The advent of Islam in India has generally been regarded as a peaceful and mostly non violent process under which the various Sufi saints arrived in India from various parts of West Asia, and settled down here. Their interaction with the local people, who were at various times willing and at others reluctant disciples, relays the story of a mixed approach by these Sufis and other influencers who helped in the spread of Islam in this region.  There is a concept of homogenous empty time, as suggested by Benedict Anderson, who says that this empty time is available to be filled with information and the colour given to this time period is dependent on the predominant cultural aspects, leaning of the historiographers as well as those of the scholars of the time.

Anderson mentions in his works that when the printing business became big in Europe in the 1500s, one of the prime objectives of the publishers was to make money. So they published books in Latin language as the monied class was well versed in this language. Therefore the readership remained limited to those who could read Latin. In a similar fashion, one of the largest works of history of the subcontinent was called ‘Chachnama’, a compilation of historical happenings, and which provides details on Islam’s arrival in India. The book was written in Arabic during the 8th century, was translated into Persian in 1226 by Ali Kufi, and then Mirza Kalichbeg Fredunbeg (1853-1929) in 1900.

According to Mannan Ahmed Asif, author of “A book of Conquest’, the early historiographers and post colonial scholars like H. T. Lambrick, Peter Hardy, and Yohanan Friedmann portrayed the content of the book in such a manner that

“The notion of Chachnama as a carrier text became the overarching consensus of the field.”

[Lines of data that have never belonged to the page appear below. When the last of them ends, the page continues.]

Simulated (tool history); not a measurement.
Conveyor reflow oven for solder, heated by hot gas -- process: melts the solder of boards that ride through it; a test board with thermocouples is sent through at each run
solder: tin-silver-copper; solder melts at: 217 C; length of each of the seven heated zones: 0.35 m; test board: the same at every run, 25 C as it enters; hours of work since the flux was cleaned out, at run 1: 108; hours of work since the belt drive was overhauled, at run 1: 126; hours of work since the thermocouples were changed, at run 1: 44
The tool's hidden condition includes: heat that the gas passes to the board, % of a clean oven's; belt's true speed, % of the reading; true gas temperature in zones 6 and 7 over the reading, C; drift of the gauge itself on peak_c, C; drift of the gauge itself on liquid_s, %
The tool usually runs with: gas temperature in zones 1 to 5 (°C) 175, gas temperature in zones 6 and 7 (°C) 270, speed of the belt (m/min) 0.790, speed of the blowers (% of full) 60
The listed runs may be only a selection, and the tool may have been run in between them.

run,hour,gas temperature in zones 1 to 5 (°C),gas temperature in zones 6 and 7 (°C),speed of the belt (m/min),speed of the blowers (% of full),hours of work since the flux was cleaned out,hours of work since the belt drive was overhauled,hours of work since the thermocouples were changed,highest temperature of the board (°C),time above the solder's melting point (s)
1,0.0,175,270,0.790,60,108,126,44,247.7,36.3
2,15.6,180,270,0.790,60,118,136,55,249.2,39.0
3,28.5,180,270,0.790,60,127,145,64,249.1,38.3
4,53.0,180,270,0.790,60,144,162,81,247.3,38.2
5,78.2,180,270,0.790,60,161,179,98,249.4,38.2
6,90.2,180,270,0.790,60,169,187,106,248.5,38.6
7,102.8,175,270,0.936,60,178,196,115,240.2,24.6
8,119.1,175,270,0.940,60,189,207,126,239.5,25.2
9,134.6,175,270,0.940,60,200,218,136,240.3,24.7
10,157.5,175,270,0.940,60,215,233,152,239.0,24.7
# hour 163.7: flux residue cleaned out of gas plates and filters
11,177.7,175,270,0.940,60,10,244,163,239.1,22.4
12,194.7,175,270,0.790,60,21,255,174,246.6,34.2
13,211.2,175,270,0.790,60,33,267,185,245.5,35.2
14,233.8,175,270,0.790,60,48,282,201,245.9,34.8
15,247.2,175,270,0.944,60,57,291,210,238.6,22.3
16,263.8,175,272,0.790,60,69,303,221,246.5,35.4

Manann also states that Romila Thapar, Gyanendra Pandey, Uma Chakravarti, Richard Eaton, Cynthia Talbot, and Shahid Amin are some of the key·figures who in all probability also used Chachnama’s reduced depiction as laid out by Kufi, in addition to some other important works of the era, in their historical works which are widely followed as rendered pioneering in scholarly world.

The advent of Arabs in India started to take place before the beginning of Islam in Arabia, which emerged as the first Islamic State at the beginning of the 7th century. The Muslim polities made their presence known in Sindh in the 8th century. But before that there were many Arab families who were settled in Aden, Muscat, Diu, and Thana. However there are no major accounts available of Hindus and other religions converting to Islam in the early days of the religion. It can be said that at time the religion was still in its infancy and did not have the machinery through which its message could be spread. Various Muslim scholars, travelers and merchants, who visited India during the early centuries of Islam, were not able to find it within themselves to influence the locals with their faith.

The legacy of King Chach carried forward by his son Raja Dahir in Sindh, Multam and Uch, was challenged by Hajjaj Bin Yousuf who sent his young lieutenant Muhammad Bin Qasim to spread Islam’s conquests into India. In 712 Islamic rule came to India for the first time, when Qasim defeated Raja Dahir and imprisoned his daughters. After Qasim was arrested on the orders of Hajjaj Bin Yousuf and later, when he died in prison, the Muslims quickly starting to lose territory.

An important aspect of why non Muslims turned towards Islam in many areas is said to be the impact of paying Jizya, and the toll this took on the economic affairs of these people. During Muhammad Bin Qasim’s tenure, there are different opinions on whether he had imposed Jizya on non Muslims or not, and what was the total impact of it. However it was not until much later in the 13th century that strong evidence and repercussion of pay Jizya, and even more crushing custom of paying kharaj. The purpose of Jizyah was to humiliate the non Muslims and to remind them of their place in the society as Dhimmis, but according to M A Khan, it was still lighter on the pocket.

However, he narrates

“the peasants had literally become bonded slaves of the government, since up to 50–75 percent of the produce was taken away in taxes, mainly as kharaj.”

The condition was so bad that the Hindus were running away from populated areas and hiding in forests to escape from the tax collecting army of the King. During this time, it was easier for the non Muslims to convert to Islam and be saved from the economic burden. This tactic worked in the spread of Islam to a large extent, as is shared by Feroze Shah Tughlaq who ruled in the mid 15th century. He writes in his memoir Fatuhat-i-Firoz Shahi:

“I encouraged my infidel subjects to embrace the religion of the prophet, and I proclaimed that everyone who repeated the creed and became a Musalman should be exempted from the jizyah, or poll-tax. Information of this came to the ears of the people at large, and great numbers of Hindus presented themselves and were admitted to the honor of Islam. Thus they came forward day by day from every quarter, and, adopting the faith, were exonerated from the jizyah, and were favored with presents and honor.”

Auragzeb inflicted a lot of regressive tactics upon non Muslims and was actively responsible for the forced conversions in his era. Many of his tactics were economically depriving. He ordered to expel all Hindus working at the royal court to be expelled, hence giving them the option to convert to Islam in order to save their livelihood. He also offered money to non Muslims to convert to Islam, which was Rs. 4 for males and Rs. 2 for females. This was equivalent to a month’s salary at that time.